Hello,
I am trying to create a custom recipe where I can do text classification with multiple choice while updating the default TextClassifier model at the same time. I am using as base the textcat_teach recipe
I have the code for the multiple choice + classification with predictions. I am also able to update the answer before is written to the DB so I can correct the label before it is written to the DB it in case the prediction was not correct.
What I am not sure how to do or if I am doing it right is to update the model on the go with the annotation value (Accept/Reject) and how to check. Do I need to call "model.update" in my review_answers function?
Here is my config for the multi choice and the update with my custom method
return {
"view_id": "blocks",
"dataset": dataset, # Name of dataset to save annotations
"stream": stream, # Incoming stream of examples
"config": {
"blocks": [
{"view_id": "choice"},
],
"lang": nlp.lang # Additional config settings, mostly for app UI
},
"update": review_answers, # Update callback, called with batch of answers
"exclude": exclude # List of dataset names to exclude
}
Then, my review_answers is this:
def review_answers(answers):
# Overwrite the tag before writing to disk
for eg in answers:
# Update the label tag with the answer from the annotator
if eg["answer"] == "accept" and len(eg["accept"]) > 0:
eg["label"] = eg["accept"][0]
model.update # Is this the right way to update the model?
The flow of my recipe is basically the same as the textcat_teach recipe
# Load the stream from a JSONL file and return a generator that yields a
# dictionary for each example in the data.
stream = JSONL(source)
# Load the spaCy model
nlp = spacy.load(spacy_model)
# Initialize Prodigy's text classifier model, which outputs
# (score, example) tuples
model = TextClassifier(nlp, label)
if patterns is None:
# No patterns are used, so just use the model to suggest examples
# and only use the model's update method as the update callback
predict = model
update = model.update # Do I need to do model.update here?? Update is not used
else:
# Initialize the pattern matcher and load in the JSONL patterns.

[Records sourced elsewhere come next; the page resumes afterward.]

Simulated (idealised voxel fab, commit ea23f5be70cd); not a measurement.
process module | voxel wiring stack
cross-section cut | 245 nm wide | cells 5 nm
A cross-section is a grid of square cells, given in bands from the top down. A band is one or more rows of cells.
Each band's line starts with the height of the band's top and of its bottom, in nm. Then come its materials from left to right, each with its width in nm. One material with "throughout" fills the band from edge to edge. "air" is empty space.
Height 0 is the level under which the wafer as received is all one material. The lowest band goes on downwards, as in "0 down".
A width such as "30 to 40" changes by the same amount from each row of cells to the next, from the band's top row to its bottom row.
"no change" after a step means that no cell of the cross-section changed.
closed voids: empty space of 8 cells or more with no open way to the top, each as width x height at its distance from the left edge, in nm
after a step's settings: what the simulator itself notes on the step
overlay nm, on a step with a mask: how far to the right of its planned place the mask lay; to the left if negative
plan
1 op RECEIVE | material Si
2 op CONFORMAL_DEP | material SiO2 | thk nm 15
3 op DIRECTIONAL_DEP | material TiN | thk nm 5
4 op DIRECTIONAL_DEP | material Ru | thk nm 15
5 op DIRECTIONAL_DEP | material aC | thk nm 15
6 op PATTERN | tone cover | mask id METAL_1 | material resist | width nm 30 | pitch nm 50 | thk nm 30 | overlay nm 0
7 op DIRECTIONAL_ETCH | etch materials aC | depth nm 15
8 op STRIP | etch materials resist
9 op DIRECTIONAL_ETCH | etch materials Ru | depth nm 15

# Set the matcher to not label the highlighted spans, only the text.
matcher = PatternMatcher(
nlp,
prior_correct=5.0,
prior_incorrect=5.0,
label_span=False,
label_task=True,
)
matcher = matcher.from_disk(patterns)
# Combine the NER model and the matcher and interleave their
# suggestions and update both at the same time
predict, update = combine_models(model, matcher)
# Use the prefer_uncertain sorter to focus on suggestions that the model
# is most uncertain about (i.e. with a score closest to 0.5). The model
# yields (score, example) tuples and the sorter yields just the example
stream = prefer_uncertain(predict(stream))
stream = add_options(stream, label)
Thanks for any guidance you can provide.